Sir Nicholas Serota, in his new position as the chairman of Arts Council England, has announced that an investigation into the benefits of exposing children to art—referred to as the Durham Commission on Creativity and Education—will be one of the council’s first major projects under his leadership, reports Mark Brown of The Guardian.
The eighteen-month-long inquiry has been formed as a response to concerns that the opportunities to offer arts education to children has been damaged by the government’s English baccalaureate, or Ebacc, which does not make arts study mandatory. Serota says the commission will allow educators and administrators to “step back, review the evidence, see what has worked, and come up with some proposals.”

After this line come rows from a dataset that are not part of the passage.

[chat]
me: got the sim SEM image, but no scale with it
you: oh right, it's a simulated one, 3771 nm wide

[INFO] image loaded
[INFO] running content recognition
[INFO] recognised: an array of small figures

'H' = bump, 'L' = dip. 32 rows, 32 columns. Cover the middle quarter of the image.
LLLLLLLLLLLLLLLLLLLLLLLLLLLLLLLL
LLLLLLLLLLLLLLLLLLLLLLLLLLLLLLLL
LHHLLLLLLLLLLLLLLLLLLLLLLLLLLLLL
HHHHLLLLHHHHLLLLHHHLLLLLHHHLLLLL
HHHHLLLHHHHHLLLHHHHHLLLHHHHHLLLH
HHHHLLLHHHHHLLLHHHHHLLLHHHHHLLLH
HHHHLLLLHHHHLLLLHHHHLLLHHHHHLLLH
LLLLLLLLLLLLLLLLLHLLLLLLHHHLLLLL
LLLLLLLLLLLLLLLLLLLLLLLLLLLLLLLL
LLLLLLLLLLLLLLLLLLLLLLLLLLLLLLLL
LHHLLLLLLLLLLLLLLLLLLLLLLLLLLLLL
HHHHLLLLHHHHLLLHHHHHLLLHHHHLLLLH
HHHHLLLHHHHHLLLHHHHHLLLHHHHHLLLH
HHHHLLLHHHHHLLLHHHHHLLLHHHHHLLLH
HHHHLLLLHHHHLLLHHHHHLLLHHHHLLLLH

A protest letter delivered to Prime Minister Theresa May on March 15 underlining problems with the Ebacc was signed by more than one hundred leading figures in the British art world, including Tate’s new director, Maria Balshaw, who took over the position from Serota. The letter states that in 2016, the percentage of students enrolled in at least one arts-related class declined considerably and that teaching hours and courses in the arts have dropped almost twice as quickly as in other subjects. On the matter, Serota said, “Even if they were to open the Ebacc to one arts subject, I don’t think that would be the complete solution. In my view, it would help, but it would only be a partial solution. What I think the Durham commission might do is come up with a number of ideas that would be applied across the country to ensure kids in all kinds of schools get the kind of opportunities that are currently available only in the best of schools.” The commission is expected to start its inquiry in September and have a report ready by the spring of 2019.